ML Kit is a collection of machine learning APIs that can be used for both Android and iOS. ML Kit allows developers to easily integrate machine learning capabilities into their Android and iOS apps without extensive knowledge of machine learning algorithms and techniques. You can use this library to perform machine learning tasks, such as text recognition, image labeling, barcode scanning, text translation, and more.
Example: Text Recognition API to scan and extract text.
- Setting Project
All ML Kit Api requires Android Api level 19 or higher, so make sure your minSdkVersion is set to at least 19 or higher.

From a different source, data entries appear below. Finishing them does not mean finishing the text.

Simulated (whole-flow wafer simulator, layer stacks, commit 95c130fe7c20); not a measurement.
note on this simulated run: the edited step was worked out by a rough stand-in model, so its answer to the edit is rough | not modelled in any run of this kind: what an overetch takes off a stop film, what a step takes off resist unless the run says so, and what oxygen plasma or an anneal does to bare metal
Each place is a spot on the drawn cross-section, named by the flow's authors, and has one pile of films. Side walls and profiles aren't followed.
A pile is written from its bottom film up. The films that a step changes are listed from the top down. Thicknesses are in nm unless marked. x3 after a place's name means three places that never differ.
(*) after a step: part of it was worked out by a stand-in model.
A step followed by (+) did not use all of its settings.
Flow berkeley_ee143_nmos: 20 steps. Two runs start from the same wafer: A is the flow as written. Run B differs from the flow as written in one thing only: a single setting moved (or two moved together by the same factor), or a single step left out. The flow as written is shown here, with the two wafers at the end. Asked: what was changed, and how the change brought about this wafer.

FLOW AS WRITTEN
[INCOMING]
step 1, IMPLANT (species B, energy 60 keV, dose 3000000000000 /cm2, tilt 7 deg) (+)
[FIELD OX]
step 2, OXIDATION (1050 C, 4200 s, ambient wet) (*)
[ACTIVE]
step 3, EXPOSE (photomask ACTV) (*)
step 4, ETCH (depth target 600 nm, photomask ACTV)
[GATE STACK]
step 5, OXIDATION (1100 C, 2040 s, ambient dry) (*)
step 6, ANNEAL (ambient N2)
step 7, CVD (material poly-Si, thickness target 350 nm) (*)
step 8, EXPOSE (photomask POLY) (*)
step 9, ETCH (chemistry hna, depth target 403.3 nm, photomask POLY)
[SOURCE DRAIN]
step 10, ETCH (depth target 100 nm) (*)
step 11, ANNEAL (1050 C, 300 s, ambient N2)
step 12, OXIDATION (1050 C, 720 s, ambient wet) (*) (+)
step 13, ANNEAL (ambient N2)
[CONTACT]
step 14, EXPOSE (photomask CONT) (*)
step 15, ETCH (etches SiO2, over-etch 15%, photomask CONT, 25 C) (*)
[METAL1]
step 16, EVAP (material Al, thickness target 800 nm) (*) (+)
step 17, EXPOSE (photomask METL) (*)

If you are using Gradle v7.6 or higher, modify your settings.gradle to include the following repositories:
pluginManagement {
repositories {
google()
...
}
}
dependencyResolutionManagement {
repositories {
google()
...
}
}
Now your app/build.gradle add the following dependencies:
dependencies {
// This is the dependency for text recognition
implementation 'com.google.android.gms:play-services-mlkit-text-recognition:18.0.2'
// This is the dependency for object detection
Implementation 'com.google.mlkit:object-detection:17.0.0'
}
Next, sync your project with Gradle Files and it will download the library.
The machine learning models are downloaded dynamically via Google Play Services upon first usage, but you can change this so that the models are downloaded when the app is installed. To do so, add the following code to your AndroidManifest.xml file:
<application ...>
<meta-data
android:name="com.google.mlkit.vision.DEPENDENCIES"
android:value="ocr" />
<!-- This will cause the model for text recognition(ocr) to be downloaded -->
</application>
- Adding Text Recognition
The ML Kit Text recognition API is designed to recognize and extract text from images or videos in a variety of languages and formats.
Using FilePicker
Create a variable to get the text recognition client.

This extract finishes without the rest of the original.